Charting the Future of AI – A State of the Market Overview

Let’s take a closer look at the Artificial Intelligence (AI) market, along with its future developments. What follows include particularly interesting insights from the NeurIPS conference, held in New Orleans from December 10th to 16th 2023, where current trends and developments of this technology were discussed.

The conference took a specific interest in Artificial General Intelligence (AGI), a system based on human cognitive abilities that would outperform humans in nearly every economically valuable work. As the quest for AGI continues, we examine possible paths for its realisation.

A lot of conversations in the field of AI revolve around building efficient architectures that would pave the way for resource-conscious models. As AI accelerators, a general term for specific hardware that reduces computational processing time for AI, become faster, memory often leads to bottlenecks in speed. It is expected engineers will continue to develop and explore different viable architectures rooted in signal processing, mitigating this bottleneck as a result.

Developing AI with accelerated learning, enhanced reasoning and reduced computing resources is key to achieve optimised efficiency, scalability and real-world applicability. These advancements enable AI systems to adapt quickly to changing environments, making informed decisions while handling larger datasets without the usually expected proportional increase in computational – and therefore power – requirements. The resulting cost-effectiveness and improved user experience will make AI more accessible, sustainable and suitable for a wide range of applications.
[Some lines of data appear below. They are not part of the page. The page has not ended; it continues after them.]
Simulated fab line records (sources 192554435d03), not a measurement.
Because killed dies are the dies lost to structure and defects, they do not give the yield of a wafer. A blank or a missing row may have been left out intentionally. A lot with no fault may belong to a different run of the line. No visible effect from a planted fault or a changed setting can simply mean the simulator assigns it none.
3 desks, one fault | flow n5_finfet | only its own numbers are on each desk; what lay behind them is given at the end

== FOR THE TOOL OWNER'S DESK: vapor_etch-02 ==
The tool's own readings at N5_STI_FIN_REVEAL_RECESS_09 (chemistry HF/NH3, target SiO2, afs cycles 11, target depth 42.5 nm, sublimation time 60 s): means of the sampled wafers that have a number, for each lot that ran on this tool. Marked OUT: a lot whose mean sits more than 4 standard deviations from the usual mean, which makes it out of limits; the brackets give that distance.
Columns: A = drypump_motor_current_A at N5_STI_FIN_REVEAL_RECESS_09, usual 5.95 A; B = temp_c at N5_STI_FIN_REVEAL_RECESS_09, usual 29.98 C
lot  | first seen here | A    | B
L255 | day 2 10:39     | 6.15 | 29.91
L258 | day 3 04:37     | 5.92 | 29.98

Disagreement between humans can hold nuances and be insightful. Lora Aroyo, a Research Scientist at Google Research, introduced a method for holding the nuances as opposed to treating all responses as true or false. This “truth by disagreement” is a distributional approach for assessing reliability of data from different perspectives.  This approach holds ramifications for how we will teach AI algorithms in the future.

Research papers offered strategies for training in scenarios where data is limited. The paper on Direct Preference Optimization improved on the common method for training Language Models by “reparameterising” the reward model in Reinforced Learning from Human Feedback, allowing the optimal policy to be cleanly extracted and solving the complexity and instability inherent in traditional methods with a classification loss (the price paid for inaccuracy).

Algorithmic and architectural innovations and improvements will continue to enhance AI models, incorporating ever larger and diverse datasets. Transfer learning and multimodal approaches which have the ability to process and understand inputs from different models will also contribute to an increase in versatility of AI systems. Integration with quantum computing may also exploit additional computational advantages. The integration of AI into edge computing will lead to increased efficiency in applications like IoT devices.

The pursuit for AGI requires improved efficiency, emphasising resource-conscious architectures and innovative solutions to memory bottlenecks. The development of AI with accelerated learning, enhanced reasoning, and reduced computing resources marks a move towards greater adaptability and accessibility. From diffusion models to nuanced categorisation and strategies to overcome data limitations, the future for AI looks likely to hold algorithmic refinements, multimodal approaches, and efficient edge computing integration.